For someone with a background in medieval literature and bibliography, as well as a love of books and paper, pursuing a degree in library and information science seems like a natural choice. In the case of Sidney Berger (MS ’87), GSLIS adjunct professor, a degree from GSLIS followed nearly 20 years of working as a professor, author, and rare book expert.
Before becoming any of those things, Berger thought he might have a career in creative writing. When he was a student in the University of Iowa Writers Workshop, he discovered that he had another calling. His love of Medieval literature and bibliography was engendered in some excellent classes he was taking in graduate school at Iowa. “I wasn’t a great creative writer,” he said, “but I loved the literature.” He also connected with bibliographers at the Center for Bibliographic Studies and Research at the University of Iowa and continued to study bibliography throughout graduate school. “It was a real light coming on in my life,” he said. He wound up teaching in these two areas for much of his professorial career.
After receiving his PhD from the University of Iowa in 1971 with concentrations in Medieval and Renaissance English literature, bibliographic and textual criticism, and book history, Berger began his teaching career at the University of California, Davis, as an assistant professor of English. After several years at UC Davis and a brief stint teaching English as a Second Language for Japan Air Lines, Berger relocated to Illinois, where he taught at Millikin University and Richland Community College. Berger was living in the Urbana-Champaign area when he decided that it was time to pursue a degree in LIS. “My whole life was centered on libraries: everything I did, all the research I did, all the teaching I did, brought me into libraries all the time. [GSLIS] was the most famous library school in the world, and the best, and I figured that while I was living in this community I might as well get a degree in a field that I really respected and wanted to become part of,” Berger said.
His love of books and manuscripts blended well with his foray into librarianship. After completing his master’s degree, Berger was a curator of printed books and, later, curator of manuscripts at the American Antiquarian Society, and then was head of special collections and university archivist at the University of California, Riverside. He also was director of the California Center for the Book, a statewide program affiliated with the Library of Congress Center for the Book.
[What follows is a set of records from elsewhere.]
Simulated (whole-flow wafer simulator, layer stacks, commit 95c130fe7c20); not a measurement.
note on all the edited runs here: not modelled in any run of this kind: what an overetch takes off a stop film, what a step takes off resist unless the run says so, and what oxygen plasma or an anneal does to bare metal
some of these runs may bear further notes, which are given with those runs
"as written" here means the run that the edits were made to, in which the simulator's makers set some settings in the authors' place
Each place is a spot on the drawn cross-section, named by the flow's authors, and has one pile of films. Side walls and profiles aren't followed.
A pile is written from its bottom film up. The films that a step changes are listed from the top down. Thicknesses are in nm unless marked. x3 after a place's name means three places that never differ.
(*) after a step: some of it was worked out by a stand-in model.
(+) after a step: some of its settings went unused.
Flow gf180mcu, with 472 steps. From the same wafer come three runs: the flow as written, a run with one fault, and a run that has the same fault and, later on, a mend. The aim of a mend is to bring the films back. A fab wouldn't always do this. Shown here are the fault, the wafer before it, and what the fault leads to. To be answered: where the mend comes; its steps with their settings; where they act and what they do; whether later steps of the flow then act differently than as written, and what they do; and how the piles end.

While being a rare book librarian, Berger continued to teach. In 2003, he began teaching courses at GSLIS, including Rare Book and Special Collections Librarianship, History of the Book, The Book as Physical Object, Medieval Codicology, Bibliography, and Paper in the Scholarly World. “I feel a deep gratitude to GSLIS at Illinois for the education that I received, which made it possible for me to teach the subjects that I love for these last eleven years,” Berger said.
Since 2007, Berger has been the Ann C. Pingree director of the Phillips Library at the Peabody Essex Museum in Salem, Massachusetts. As director of the library, Berger oversees a collection built from private libraries dating back to the seventeenth century. In November 2011, the library temporarily closed for renovations. The collection of about five-hundred-thousand volumes, more than one million photographs, and countless manuscript pages have been moved to a temporary facility while the original library buildings’ renovation gets under way. The library opened to the public in its temporary space on August 1. Berger is working closely with the architects and engineers who are updating and expanding the library’s two buildings, which date back to the 1850s, while working with his own staff to continue to manage the collection.
In addition to the physical preparation, Berger and his colleagues have conducted a full inventory and are working to recatalog the entire collection. When this project began, only eight percent of the collection was accessible online; when the project is complete, about ninety-five percent of the collection will be searchable on WorldCat.
On top of all of this, Berger continues to oversee acquisitions, work with potential donors, and serve as a member of the museum’s executive leadership team. He has run two successful symposia on art museum librarianship (in 2010 and 2012), and he was the curator of a major exhibition of highlights from the library’s collection, the first such show in the museum’s 214-year history.
Berger loves teaching and plans to continue teaching his courses at GSLIS as well as those he teaches at Simmons College. He also plans to continue researching, writing, and adding to the extensive collection of decorative paper that he and his wife, Michèle Cloonan (MS ’84, PhD ’88), have amassed over the years. Their famous collection has been the subject of newspaper and magazine stories and has inspired dozens of articles written by Berger. He also has written five books on paper, as well as books, articles, and bibliographies on fine-press printing, literature, and book history. His current project, Rare Books and Special Collections, will be published by the American Library Association in 2014.